The Role of the Children and Family Court Advisory and Support Service
("CAFCASS")

Unlike an ongoing domestic contact dispute, CAFCASS's involvement in LTR cases
is likely to begin and end with their court welfare report. Their report is the earliest
indication to the parties of how an "independent" person, with seemingly great
influence with the ultimate arbiter of the case, views the respective merits of their
case. It is, therefore, of great concern that a simple fact seems to have been
overlooked: CAFCASS possess neither the skills nor the time to conduct proper
investigations into the impact of LTR on the children.

As former probation officers and social workers, CAFCASS officers lack the legal
skills to effectively cross examine a primary carer on their reasons for LTR and the
genuineness and extent of their distress argument (and, conversely, the respondent
parent's motivation for defending). That is better done (within the limitations outlined
above) through expert cross-examination supported by the judge's inquisitorial role.

CAFCASS also lack the training in child psychology to expertly opine on a child's
relationship with their parents, to determine their wishes and feelings or the impact of
LTR on them. That function should be clearly carried out by a child psychiatrist or
psychologist (especially if the children are young). Moreover, CAFCASS and the
entire family court system lack any meaningful research on the impact of LTR cases
on children, their welfare, mothers, fathers, contact and the whole range of issues
associated with the matter.

Frequently, a CAFCASS report recommends either for or against LTR being granted.
Several trial judges have made it clear, in my view quite properly, that to do so is to
usurp the function of the Court: the practice continues.

Judicial criticism of CAFCASS in the reported LTR cases bear testimony to some of
the wholly inadequate reporting undertaken by them where, as a consequence, the
judge has refused to follow the CAFCASS officer's recommendation. Since many
months may have passed between their involvement and the Final Hearing, and cross-
examination may not sufficiently demonstrate their reporting errors, there is no
effective "quality control" of their judgements and recommendations.

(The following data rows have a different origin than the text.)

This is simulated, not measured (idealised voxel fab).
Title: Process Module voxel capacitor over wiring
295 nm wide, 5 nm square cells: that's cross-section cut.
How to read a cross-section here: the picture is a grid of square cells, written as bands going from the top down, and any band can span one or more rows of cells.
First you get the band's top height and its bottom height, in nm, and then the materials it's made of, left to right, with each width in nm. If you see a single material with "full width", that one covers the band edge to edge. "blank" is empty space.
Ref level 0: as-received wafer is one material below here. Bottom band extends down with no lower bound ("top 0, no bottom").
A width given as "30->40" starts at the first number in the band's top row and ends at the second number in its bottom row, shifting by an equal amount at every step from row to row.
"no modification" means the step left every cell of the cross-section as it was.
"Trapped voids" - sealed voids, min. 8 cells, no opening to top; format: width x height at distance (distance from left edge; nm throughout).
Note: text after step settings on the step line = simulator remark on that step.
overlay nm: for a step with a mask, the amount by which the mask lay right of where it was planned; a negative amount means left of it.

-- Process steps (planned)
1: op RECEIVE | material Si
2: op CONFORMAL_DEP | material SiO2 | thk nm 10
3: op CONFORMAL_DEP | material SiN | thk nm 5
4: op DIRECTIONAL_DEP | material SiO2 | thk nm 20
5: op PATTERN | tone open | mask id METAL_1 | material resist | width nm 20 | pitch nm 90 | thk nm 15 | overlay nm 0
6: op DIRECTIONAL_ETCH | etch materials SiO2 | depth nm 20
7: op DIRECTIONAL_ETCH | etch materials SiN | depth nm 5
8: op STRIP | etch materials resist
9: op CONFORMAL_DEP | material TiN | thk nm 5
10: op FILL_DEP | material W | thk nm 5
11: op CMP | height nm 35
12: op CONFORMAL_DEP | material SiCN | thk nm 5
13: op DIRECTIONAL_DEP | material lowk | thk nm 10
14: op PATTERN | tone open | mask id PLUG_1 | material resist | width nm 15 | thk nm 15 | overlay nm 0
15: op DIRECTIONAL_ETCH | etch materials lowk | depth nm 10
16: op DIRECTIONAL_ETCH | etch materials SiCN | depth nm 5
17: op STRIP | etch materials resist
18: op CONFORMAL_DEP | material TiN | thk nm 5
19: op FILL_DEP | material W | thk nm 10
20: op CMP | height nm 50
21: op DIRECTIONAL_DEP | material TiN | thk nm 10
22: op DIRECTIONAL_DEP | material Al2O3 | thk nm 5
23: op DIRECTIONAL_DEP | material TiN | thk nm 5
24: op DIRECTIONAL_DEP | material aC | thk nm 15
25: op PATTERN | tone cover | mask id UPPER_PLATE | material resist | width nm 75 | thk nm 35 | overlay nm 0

In my conversations with them, CAFCASS expressed surprise that an applicant
seeking LTR was not required to set out a life plan for themselves and the children if
their application failed. Such a plan may go some way to ensuring that after the
financial and emotional carnage of LTR litigation, the best interests of the children,
are considered, whether or not LTR is granted and, crucially, independently of the
primary carer.


Independent Representation for Children

In advocating their diametrically opposed positions, both parents claim to be the
guardian of the children's best interests. However, in such bitterly fought litigation,
any parental integrity is soon reduced to a "win/lose" scenario with each party
litigating their best points against the other. Each party may be fighting for their own
survival or way of life rather than what is in the interests of the child.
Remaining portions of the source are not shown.